# Week 2 — Pandas Transformations & SQL Basics
Date: **2025-10-30**  
Track: **Data Science → AI Applications**

## Objective
- Practice core pandas transformations (filter, sort, groupby, new columns, pivot).
- Combine datasets via `merge` and `concat`.
- Run simple SQL queries on your DataFrame using SQLite.

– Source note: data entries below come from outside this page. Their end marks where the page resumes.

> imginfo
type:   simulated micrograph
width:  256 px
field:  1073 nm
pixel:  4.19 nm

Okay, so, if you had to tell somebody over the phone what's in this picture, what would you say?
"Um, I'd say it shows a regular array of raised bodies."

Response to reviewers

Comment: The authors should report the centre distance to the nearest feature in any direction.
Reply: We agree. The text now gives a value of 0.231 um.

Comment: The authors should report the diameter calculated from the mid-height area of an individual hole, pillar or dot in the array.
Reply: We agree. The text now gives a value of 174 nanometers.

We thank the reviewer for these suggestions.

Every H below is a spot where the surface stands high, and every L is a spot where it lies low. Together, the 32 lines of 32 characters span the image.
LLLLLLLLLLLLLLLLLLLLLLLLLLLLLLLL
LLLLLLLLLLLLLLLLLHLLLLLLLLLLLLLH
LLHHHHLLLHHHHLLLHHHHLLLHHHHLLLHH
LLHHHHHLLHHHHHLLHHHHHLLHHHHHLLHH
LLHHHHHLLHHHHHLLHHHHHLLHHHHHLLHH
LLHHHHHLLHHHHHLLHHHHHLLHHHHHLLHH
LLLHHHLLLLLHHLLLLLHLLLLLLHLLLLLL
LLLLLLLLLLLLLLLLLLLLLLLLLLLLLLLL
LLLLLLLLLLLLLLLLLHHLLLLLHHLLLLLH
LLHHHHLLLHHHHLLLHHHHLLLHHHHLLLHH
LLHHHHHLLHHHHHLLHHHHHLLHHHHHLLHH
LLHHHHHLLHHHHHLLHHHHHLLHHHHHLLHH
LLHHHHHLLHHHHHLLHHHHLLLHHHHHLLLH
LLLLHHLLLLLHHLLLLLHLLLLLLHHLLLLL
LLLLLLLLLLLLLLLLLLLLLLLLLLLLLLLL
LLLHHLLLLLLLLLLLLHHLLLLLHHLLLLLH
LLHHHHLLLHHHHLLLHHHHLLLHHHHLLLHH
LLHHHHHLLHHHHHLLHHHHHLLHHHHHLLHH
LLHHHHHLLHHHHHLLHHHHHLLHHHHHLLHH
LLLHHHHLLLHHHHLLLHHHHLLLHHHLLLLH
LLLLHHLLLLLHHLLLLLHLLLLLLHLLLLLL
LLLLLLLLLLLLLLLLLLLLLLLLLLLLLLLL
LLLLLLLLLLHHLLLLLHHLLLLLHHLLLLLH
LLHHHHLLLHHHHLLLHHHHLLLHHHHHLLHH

✅ Use the file `data/crop_yield.csv` you created in Week 1 (8 rows).

## 1) Setup & Load
_If your file has a different name, change `FILENAME` accordingly._

In [None]:
import pandas as pd
import matplotlib.pyplot as plt
from pathlib import Path

DATA_PATH = Path('data')
FILENAME = 'crop_yield.csv'   # change if needed
filepath = DATA_PATH / FILENAME

df = pd.read_csv(filepath)
print(df.shape)
df.head()

## 2) Cleaning & Basic Transformations
Tasks: check dtypes, rename columns (optional), filter, sort.

In [None]:
df.info()
df.describe()

In [None]:
# TODO-1: Filter the DataFrame to show only rows where Crop == 'Wheat'
df_wheat = df[df['Crop'] == 'Wheat']  # ← replace 'Wheat' to practice
df_wheat

In [None]:
# Sort by Yield descending
df_sorted = df.sort_values('Yield_ton_ha', ascending=False)
df_sorted

## 3) GroupBy & Aggregations
Compute means by group, then multiple aggregations.

In [None]:
# Mean yield by crop
mean_by_crop = df.groupby('Crop')['Yield_ton_ha'].mean().sort_values(ascending=False)
mean_by_crop

In [None]:
# Multi-agg example: by Region
agg_region = df.groupby('Region').agg(
    mean_rain=('Rainfall_mm', 'mean'),
    mean_yield=('Yield_ton_ha', 'mean'),
    count=('Yield_ton_ha', 'count')
).reset_index()
agg_region

## 4) New Feature / Calculated Column
Example: rainfall-to-yield ratio.

In [None]:
df['Rainfall_to_Yield'] = df['Rainfall_mm'] / df['Yield_ton_ha']
df[['Rainfall_mm', 'Yield_ton_ha', 'Rainfall_to_Yield']].head()

## 5) Pivot Table (Wide Format)
Average yield by Crop and Region.

In [None]:
pivot = df.pivot_table(index='Crop', columns='Region', values='Yield_ton_ha', aggfunc='mean')
pivot

## 6) Merge with Lookup Table
We provide a small helper CSV `crop_info.csv` with metadata for each crop.
➡️ First, download it from this chat and copy it into your project's `data/` folder.

In [None]:
from pathlib import Path
lookup_path = Path('data') / 'crop_info.csv'  # copy helper file into your project's data/ folder
print('Looking for', lookup_path)
lookup_path.exists()

In [None]:
# If the file exists, merge it
if lookup_path.exists():
    crop_info = pd.read_csv(lookup_path)
    merged = df.merge(crop_info, on='Crop', how='left')
    merged
else:
    print('⚠️ crop_info.csv not found in data/. Copy it there and re-run.')

## 7) Simple SQL with SQLite
Create a local SQLite database and query it with SQL.

In [None]:
import sqlite3
conn = sqlite3.connect('crop_yield.db')
df.to_sql('crop_data', conn, index=False, if_exists='replace')

query = """
SELECT Crop, Region, AVG(Yield_ton_ha) AS avg_yield
FROM crop_data
GROUP BY Crop, Region
ORDER BY avg_yield DESC;
"""
pd.read_sql(query, conn)

### TODO-3 (SQL)
Write a query that returns **average Rainfall_mm per Crop** and sorts from highest to lowest.

In [None]:
query2 = """
SELECT Crop, AVG(Rainfall_mm) AS avg_rainfall
FROM crop_data
GROUP BY Crop
ORDER BY avg_rainfall DESC;
"""
pd.read_sql(query2, conn)

## 8) Save Outputs & Wrap-up
- Save a cleaned version.
- Write a short summary in your README about what you learned.

In [None]:
df.to_csv('data/crop_yield_cleaned.csv', index=False)
print('Saved: data/crop_yield_cleaned.csv')